This question deals with Exponential Growth and Decay Test. Question:Consider the following:Start by tossing 30 dice. Then remove the dice that show 5s and 6s and toss the remaining dice. Repeat this process until you only have 2 dice remaining. The data in the table were collected by running the above experiment.

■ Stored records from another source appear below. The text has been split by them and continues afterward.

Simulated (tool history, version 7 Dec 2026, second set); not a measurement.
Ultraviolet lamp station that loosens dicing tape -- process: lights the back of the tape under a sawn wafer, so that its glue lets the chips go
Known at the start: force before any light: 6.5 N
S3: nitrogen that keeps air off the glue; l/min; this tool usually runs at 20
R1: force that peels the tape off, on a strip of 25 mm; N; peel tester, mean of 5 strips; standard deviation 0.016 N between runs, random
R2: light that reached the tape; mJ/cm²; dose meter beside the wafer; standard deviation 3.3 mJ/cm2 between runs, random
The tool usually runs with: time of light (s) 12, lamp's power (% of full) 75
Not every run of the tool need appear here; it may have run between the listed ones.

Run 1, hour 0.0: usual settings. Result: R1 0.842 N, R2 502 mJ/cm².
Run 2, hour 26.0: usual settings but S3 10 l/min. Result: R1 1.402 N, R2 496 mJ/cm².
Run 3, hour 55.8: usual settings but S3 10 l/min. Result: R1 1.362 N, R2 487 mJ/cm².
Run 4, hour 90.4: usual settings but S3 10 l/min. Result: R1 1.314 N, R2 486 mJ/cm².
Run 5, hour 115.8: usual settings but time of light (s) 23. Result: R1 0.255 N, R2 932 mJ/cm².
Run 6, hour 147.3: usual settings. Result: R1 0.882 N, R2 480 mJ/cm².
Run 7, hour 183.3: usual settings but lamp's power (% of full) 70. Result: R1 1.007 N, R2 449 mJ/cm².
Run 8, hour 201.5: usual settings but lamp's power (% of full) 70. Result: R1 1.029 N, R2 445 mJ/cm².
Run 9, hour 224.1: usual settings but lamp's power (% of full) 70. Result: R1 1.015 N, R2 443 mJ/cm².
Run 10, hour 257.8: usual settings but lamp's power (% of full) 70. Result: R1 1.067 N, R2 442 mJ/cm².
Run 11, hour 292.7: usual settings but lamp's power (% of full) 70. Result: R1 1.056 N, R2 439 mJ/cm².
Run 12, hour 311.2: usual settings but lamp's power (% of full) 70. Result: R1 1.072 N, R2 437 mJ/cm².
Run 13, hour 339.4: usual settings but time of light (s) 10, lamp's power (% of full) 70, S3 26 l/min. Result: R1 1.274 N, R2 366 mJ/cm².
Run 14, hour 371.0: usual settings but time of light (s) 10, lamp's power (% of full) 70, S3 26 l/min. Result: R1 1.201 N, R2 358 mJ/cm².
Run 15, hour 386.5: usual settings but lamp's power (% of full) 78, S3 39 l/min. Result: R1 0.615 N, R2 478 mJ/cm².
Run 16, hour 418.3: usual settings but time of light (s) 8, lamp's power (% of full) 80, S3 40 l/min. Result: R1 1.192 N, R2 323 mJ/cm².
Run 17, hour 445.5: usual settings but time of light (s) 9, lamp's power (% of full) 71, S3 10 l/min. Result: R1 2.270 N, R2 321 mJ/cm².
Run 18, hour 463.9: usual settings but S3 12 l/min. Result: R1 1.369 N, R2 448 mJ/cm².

Toss Number = 0,# of dice remaining=30
Toss Number = 1,# of dice remaining=20
Toss Number = 2,# of dice remaining=15
Toss Number = 3,# of dice remaining=11
Toss Number = 4,# of dice remaining=8
Toss Number = 5,# of dice remaining=6
Toss Number = 6,# of dice remaining=4
Toss Number = 7,# of dice remaining=3
Toss Number = 8,# of dice remaining=2

Estimate the best function rule to model this data. Give your answer in the form of y=a(b^x)

(^x meaning exponent)

each toss on the average you eliminate 2 of the 6 sides

so
N(t+1) = n(t) * 4/6

in continuous form
dN/dt = -(2/6) N
of course 2/6 is 1/3

solution of form N = No e^kt
where No = 30
dN/dt = kNo e^kt
so k=-1/3
try
N = 30 e^-(t/3)

for example if t = 6
N = 30 e^-2
N = 4.06

To model this data using an exponential function, we need to find the values of 'a' and 'b' in the equation y = a(b^x).

Looking at the provided data, we can observe that as the toss number increases, the number of dice remaining decreases. This suggests that the data exhibits exponential decay.

To find the values of 'a' and 'b', we can use the initial and final data points from the table.

From the table, we see that at toss number 0, there are 30 dice remaining. This gives us the point (0, 30).
At the final toss number 8, there are 2 dice remaining. This gives us the point (8, 2).

Now, let's plug these points into the equation y = a(b^x) and solve for 'a' and 'b'.

Using the point (0, 30):
30 = a(b^0)
30 = a(1)
a = 30

Using the point (8, 2):
2 = 30(b^8)
Solve for b using logarithms:
2/30 = (b^8)
log(2/30) = 8log(b)
log(b) = log(2/30)/8
log(b) ≈ -0.085

Now, solve for b:
b ≈ 10^(-0.085)
b ≈ 0.803

Therefore, the best function rule to model this data is y = 30(0.803^x).